Posted On: Aug. 5, 2016 12:00 AM CST

Judge sticks with Aetna-Humana merger case, reassigns Anthem-Cigna

The federal judge assigned to decide whether two high-profile health insurer mergers violate antitrust laws has ordered the case involving Anthem Inc. and Cigna Corp. to be reassigned to another judge.

 

U.S. District Judge John D. Bates of the District of Columbia, who was assigned to rule on the antitrust cases brought by the U.S. Justice Department in July against the Anthem-Cigna merger and Aetna Inc.-Humana Inc. merger, will retain the Aetna-Humana case.

U.S. District Judge Amy Berman Jackson of the District of Columbia will take over the Anthem-Cigna case. Judge Jackson was appointed to her post by President Barack Obama in 2011.

Judge Bates earlier Friday stated in a court order that he cannot try both cases by the end of the year — a timeframe all insurers have requested.

Judge Bates said he would retain Aetna and Humana's case because it “must proceed on a shorter timeline,” due to a contractual merger deadline of Dec. 31. The Anthem-Cigna union has a deadline of April 30.

“While the Court declines to embrace the specifics of defendants' scheduling proposals, it acknowledges their need for expedition and is inclined to accommodate their contractual deadlines to the extent reasonable,” Judge Bates said in Friday's order. “Given the complexity and importance of these cases, the Court cannot feasibly try and decide both in that timeframe.”

The order comes after a Thursday joint status conference between the insurers, the government, and the court in which the all four insurers argued for separate, expedited trials beginning in fall 2016 with decisions by the end of the year.

Aetna and Humana urged for a two-week trial starting in mid-fall, while Anthem and Cigna argued for a three-week trial also beginning in the fall.

“The Aetna deal has been around longer, has been under investigation longer than the Cigna-Anthem deal,” John Majoras, counsel for Aetna, said during the Thursday conference, according to an official transcript.

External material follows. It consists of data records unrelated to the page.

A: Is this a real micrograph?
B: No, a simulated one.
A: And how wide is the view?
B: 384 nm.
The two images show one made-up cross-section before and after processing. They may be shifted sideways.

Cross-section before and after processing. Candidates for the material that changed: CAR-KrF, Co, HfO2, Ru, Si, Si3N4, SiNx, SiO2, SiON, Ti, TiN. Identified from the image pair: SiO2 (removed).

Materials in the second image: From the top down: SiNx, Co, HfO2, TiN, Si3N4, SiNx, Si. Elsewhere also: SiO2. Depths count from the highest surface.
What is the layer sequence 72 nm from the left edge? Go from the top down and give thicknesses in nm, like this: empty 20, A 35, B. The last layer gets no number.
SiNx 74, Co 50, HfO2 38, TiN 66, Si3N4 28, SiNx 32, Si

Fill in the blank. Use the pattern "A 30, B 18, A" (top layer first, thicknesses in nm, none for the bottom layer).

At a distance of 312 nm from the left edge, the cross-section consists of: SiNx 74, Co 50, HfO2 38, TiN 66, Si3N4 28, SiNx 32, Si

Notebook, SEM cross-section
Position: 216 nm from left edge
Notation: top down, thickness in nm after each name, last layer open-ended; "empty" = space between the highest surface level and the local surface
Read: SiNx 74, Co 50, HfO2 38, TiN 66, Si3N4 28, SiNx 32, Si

“The idea of trying the Anthem case next year from our perspective is a nonstarter. That would just kill the deal,” Christopher Curran, counsel for Anthem, said during the hearing.

The U.S. government argued for a much slower pace with separate trials beginning in February 2017.

Judge Bates indicated Thursday that he would send one case back for reassignment, which would allow him to try the other case on a faster schedule than the government proposed.